It’s the second crop progress report of 2020 and the first one to show the early corn planting progress across the US. As expected Nebraska has yet to put a recorded seed in the ground. This is right in line with the 5 year average which is at 1%. Kansas has a little bit of a start to corn planting at 6% compared to the five year average of 10%. Texas is by far the furthest along at 63% planted 10% ahead of the five year average. The cold snap that is impacting the plains could impact some of the more northern planted corn if temperatures continue to cool to below freezing at night.
Speaking of the cold temperatures traders are keeping a close eye on wheat conditions. Given that the data for this weeks report was collected last week it likely doesn’t take into account the cold temps that hit late this weekend. Sunday into Monday night Amarillo Texas saw a low of 28 degrees. This is critical as wheat in much of Texas, Oklahoma, and Kansas are at the development stages like joint, boot and even a few heads emerging. Nationally NASS rated the wheat crop at 62% good to excellent equal with the rating a week ago and 2% higher than a year ago. Nebraska’s wheat crop dropped 2% from lasts week to 75% good to excellent. Kansas improved 1% to 50% good to excellent. South Dakota was able to hold onto it’s number one seat in the country for winter wheat with a rating of 81% good to excellent. That was a 2% drop from last week. Washington state closed it’s gap with South Dakota though to 80% good to excellent.

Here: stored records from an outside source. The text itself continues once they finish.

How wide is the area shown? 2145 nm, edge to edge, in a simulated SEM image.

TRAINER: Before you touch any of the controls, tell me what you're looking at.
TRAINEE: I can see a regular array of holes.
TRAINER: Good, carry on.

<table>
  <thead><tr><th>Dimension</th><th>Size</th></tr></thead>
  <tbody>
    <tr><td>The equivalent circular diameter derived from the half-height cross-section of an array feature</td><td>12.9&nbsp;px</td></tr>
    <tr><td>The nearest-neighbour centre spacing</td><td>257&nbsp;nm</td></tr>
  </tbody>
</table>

Winter wheat heading is pretty limited at only 6% nationally. Most of that is in Texas is at 35% vs it’s 5 year average of 29%. Kansas and Nebraska have yet to see their first wheat head of the season.
Sorghum planting is rolling along with NASS pegging the national level at 18% complete just 1% ahead of the 5 year average. Texas is again the lead state with 60% of it’s crop planted 10% ahead of they five year average.
Nationally 32% of the oat crop has been planted down 4% from the 5 year average. Nebraska has planted 33% of it’s oat crop down 10% from the five year average. South Dakota is also off to a sluggish start with just 5% of the oat crop planted. Down 17% from the 5 year average. Oat emergence nationally is rated at 24% in line with the 5 year average. Nebraska has seen 4% emergence 4% less than the 5 year average. South Dakota has yet to see emergence down 3% from it’s five year average.
Moisture condition is still looking fairly solid in the plains states. Nebraska’s top soil is rated at 91% adequate to surplus. Subsoil moisture is rated at 92% adequate to surplus. Kansas topsoil moisture is rated at 75% adequate to surplus. Subsoil moisture is rated at 80% adequate to surplus.
Overall traders may be a little more bearish given the strong wheat conditions, but they know it will take a week to realize the possible freeze damage. Corn planting is getting started, but it’s not a record setting pace so that may help to create some doubt about big corn acres in the US. Going against that though there is a lot of time ahead for planting. For that reason the report may be seen as largely neutral in the short term market trend.